Canadian forward Nigel Dawes has been at Barys since 2011, since when he has taken Kazakh citizenship and become a leader for the Astana men and for the Kazakhstan national team. In the 2016-17 season, Dawes made a huge contribution in helping Barys reach the KHL playoffs for only the second time in the club’s history. His figures, 62 (36+26) points in 59 games in the regular season and 10 (7+3) points in 10 playoff outings, speak for themselves. And this year Nigel Dawes became the first foreign player to break into the top 100 goal-scorers in the history of Russian championships.
Canadian defenseman Chris Lee is the colossus at the heart of the Magnitogorsk defense. In four campaigns for Metallurg his average ice time has never dipped below the 21-minute mark, and during the vital encounters he often takes to the ice in every other shift and racks up around half-an-hour of playing time. This season was no exception, with Lee averaging 25 minutes for the regular season and 27 for the playoffs. As if this wasn’t enough, the 36-year-old D-man has a better goal scoring record than many forwards, and his 2016-17 haul of 65 (14+51) points in 60 regular season games made him Magnitka’s second highest scorer, bettered only by Mozyakin.

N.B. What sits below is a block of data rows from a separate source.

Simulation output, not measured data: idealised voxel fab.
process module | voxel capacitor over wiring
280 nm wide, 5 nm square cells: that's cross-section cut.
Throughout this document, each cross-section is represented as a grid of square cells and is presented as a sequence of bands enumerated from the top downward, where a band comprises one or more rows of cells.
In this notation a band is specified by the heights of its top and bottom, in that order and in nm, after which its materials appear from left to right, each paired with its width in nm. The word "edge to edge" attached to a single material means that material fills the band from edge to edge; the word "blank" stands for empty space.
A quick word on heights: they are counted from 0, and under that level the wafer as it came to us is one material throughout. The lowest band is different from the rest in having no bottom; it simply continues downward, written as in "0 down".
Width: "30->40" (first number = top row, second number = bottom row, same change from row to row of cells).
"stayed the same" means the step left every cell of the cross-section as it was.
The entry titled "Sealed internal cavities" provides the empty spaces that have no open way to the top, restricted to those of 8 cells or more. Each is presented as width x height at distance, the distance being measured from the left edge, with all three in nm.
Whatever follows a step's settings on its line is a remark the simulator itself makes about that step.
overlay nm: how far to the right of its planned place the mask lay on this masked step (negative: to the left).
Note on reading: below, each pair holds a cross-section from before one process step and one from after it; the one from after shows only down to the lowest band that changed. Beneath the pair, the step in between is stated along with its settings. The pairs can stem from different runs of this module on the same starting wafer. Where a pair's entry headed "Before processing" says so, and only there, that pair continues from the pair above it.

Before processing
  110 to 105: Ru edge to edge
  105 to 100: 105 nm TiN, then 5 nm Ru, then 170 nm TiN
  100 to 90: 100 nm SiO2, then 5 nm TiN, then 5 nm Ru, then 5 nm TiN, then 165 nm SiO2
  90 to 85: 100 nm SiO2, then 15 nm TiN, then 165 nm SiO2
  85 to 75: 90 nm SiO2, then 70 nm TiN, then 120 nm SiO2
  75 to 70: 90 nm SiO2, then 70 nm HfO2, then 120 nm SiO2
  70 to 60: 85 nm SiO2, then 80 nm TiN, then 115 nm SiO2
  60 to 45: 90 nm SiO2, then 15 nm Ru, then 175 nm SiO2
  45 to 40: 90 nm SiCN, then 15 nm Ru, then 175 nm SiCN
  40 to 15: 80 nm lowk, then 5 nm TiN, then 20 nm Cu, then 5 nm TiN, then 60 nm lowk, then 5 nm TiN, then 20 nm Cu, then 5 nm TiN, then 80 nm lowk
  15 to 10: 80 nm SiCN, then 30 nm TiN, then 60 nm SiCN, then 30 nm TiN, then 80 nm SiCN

This year the Kontinental Hockey League welcomed another member club into its ranks, and the newcomer immediately became a force to be reckoned with. Kunlun Red Star of Beijing not only qualified for the playoffs but even recorded its first ever knockout stage victory, and against the reigning champion, Magnitogorsk. Under the wise guidance of coach Vladimir Yurzinov Jr., the Chinese team stayed in the Eastern Conference top eight for the entire regular season, with a team built around a spine of experienced North American imports. However, it was one of the younger players who shone the most brightly: Zach Yuen, listed as a defenseman but equally comfortable in offense, became the first Chinese player in the KHL to score a point (on October 1st, against Spartak), then a goal (October 27th, against Amur) and even managed to score in the playoffs. History in the making!
This year SKA secured its second Gagarin Cup, following on from its 2015 victory. In that memorable triumph of two years ago, the Northern Capital’s goal-scoring hero was Evgeny Dadonov, and this season the forward proved he had no intention of resting on his laurels. In the regular championship, Dadonov set a new personal best of 30 goals, but like so many great players he kept plenty in the tank for the playoffs, and particularly, the final series. He scored a total of five goals over the first three knockout rounds but found the net four times in the decisive five-game battle against Magnitogorsk. Naturally, any tribute to Evgeny Dadonov’s heroics must include a mention of his formidable partners: Vadim Shipachyov and Nikita Gusev.
One of the sensations of the playoffs was Lokomotiv Yaroslavl, who in the second round of the Gagarin Cup knockout stage surprised the hockey world with a 4-2 series win over regular season champion CSKA. Lokomotiv had achieved a lofty fifth place in the overall regular season standings, and it is hard to overstate Brandon Kozun’s role in the Railwaymen’s success. The 27-year-old Canadian was the spearhead of the Yaroslavl offense, and after 59 appearances his account showed 56 (23+33) points. Kozun was just as dangerous in the playoffs, scoring 14 (2+12) points in 9 games, and only injury put a stop to his tremendous run of form.